“‘For the public good,’ the Ontario Government has taken an axe to the fundamental rights and liberties of this province’s people. ‘For the public good,’ it proposes to trample upon Magna Carta, Habeas Corpus, the Canadian Bill of Rights, and the Rule of Law ... Are we in Ontario — or are we in Ghana? In the Canada of 1964 — or in the Germany of 1934? This legislation is supposed to be directed against organized crime. In fact, it is directed against every man and woman in this province ... This legislation could make Ontario a police state. It would give the Ontario Police Commission powers comparable with those of the OGPU [a forerunner of the KGB] or the Gestapo.” — front page editorial, “Bill of Wrongs,” the Globe and Mail, March 20, 1964
Elements within the Ontario government tried to sell Bill 99 as a way to fight a perceived increase in organized crime in the province. Instead, over a few days in March 1964, they outraged the public and politicians — including some within the ruling Progressive Conservatives — with legislation that would have given police greater power to suppress civil liberties. Most observers who watched the chaos unfold at Queen’s Park wondered why nobody had considered the bill’s potential implications.
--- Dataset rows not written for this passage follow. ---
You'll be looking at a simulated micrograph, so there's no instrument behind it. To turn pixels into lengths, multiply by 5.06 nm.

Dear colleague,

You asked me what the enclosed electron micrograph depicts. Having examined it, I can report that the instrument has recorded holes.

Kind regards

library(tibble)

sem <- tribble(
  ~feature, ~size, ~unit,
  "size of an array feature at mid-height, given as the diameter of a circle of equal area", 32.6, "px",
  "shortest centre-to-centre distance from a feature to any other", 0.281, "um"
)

At the heart of the controversy was Attorney General Frederick Cass, who had developed a reputation across several different portfolios as a no-nonsense taskmaster with a short fuse. After becoming attorney general in late 1962, he oversaw a report conducted by Judge Bruce Macdonald that recommended that the Police Act should be revised to allow law enforcement to combat organized crime and Mafia activity in the province. During the 1963 provincial election, the Liberal campaign raised the spectre of gang wars; some Tories believed they had to show the public they weren’t soft on crime — regardless of whether the perception that it was rising was true or not.
The report’s release on March 19, 1964, was unusual. Reporters reviewing its contents were locked in a room for six hours under an OPP watch that included supervised bathroom trips. Cass visited around 9:30 a.m. to answer questions, making it clear that he disagreed with Macdonald on several sections of the report.
The report proposed changes to Section 14 of the Police Act that would give the Ontario Police Commission sweeping powers to suspend normal civil liberties. New subsections would allow the OPC to summon anyone and require them to provide evidence in camera. Legal counsel could be denied until the OPC was satisfied with questioning. If the person being summoned refused to answer questions or provide requested evidence, the OPC could “by warrant, commit the person to prison for a period not exceeding eight clear days” without bail or appeal. If the person continued to refuse to co-operate following their release, they’d get another eight-day sentence, and the OPC could “commit the person to prison from time to time until the person consents to do what is required of him.” Those questioned were forbidden to disclose anything that occurred during their hearing; if they did, they faced a $2,000 fine and a year’s imprisonment.
Early that afternoon, Cass outlined the legislation based on the report that he would bring to the floor that day. He assured the small number of attendees — around one-seventh of the Tory caucus — that the proposed amendments to the Police Act were just housekeeping. As bills at that time were rarely printed before first reading, those in attendance accepted Cass’s explanation without any visible concern.
After Bill 99 was tabled for first reading, Cass held a press conference. He noted that some individual rights would be sacrificed for the public good and said he trusted the OPC to act carefully. Then he stunned reporters by attacking his own bill: “It’s drastic, it’s dangerous, and it’s new, and it’s terrible legislation in an English common-law country.” If the law passed, he said, a person could be plucked off the street, hauled before the committee, and sent to jail without anyone else’s knowledge. Observers wonder why this legislation was being brought forward if Cass was so repulsed by it.
Around 9 p.m., while attending a party thrown by the government for the media corps, Premier John Robarts learned that the Globe and Mail had prepared a rare front-page editorial for the next day’s edition regarding the legislation. Titled “Bill of Wrongs,” the piece lashed out at the government, suggesting it would create the ideal conditions for a police state.
A similar front-page editorial appeared in the Toronto Star. “A case could perhaps be made out for measures such as this in a country ravaged by civil war,” the Star observed. “But the only justification the government offers is that these drastic powers are needed to combat crime syndicates from the United States. A few months ago the cabinet was denying that these syndicates were operating in Ontario at all. Now they have become, we are told, such an awful menace that the traditional rights and liberties of the people of Ontario must go by the board. This looks like a reaction of sheer panic ... This law is not aimed at just racketeers and gangsters and their accomplices. It can be used against anyone — against opponents and critics of the government whom someone in authority has a grudge. In the hands of corrupt officials it could be used not to repress crime but protect it.”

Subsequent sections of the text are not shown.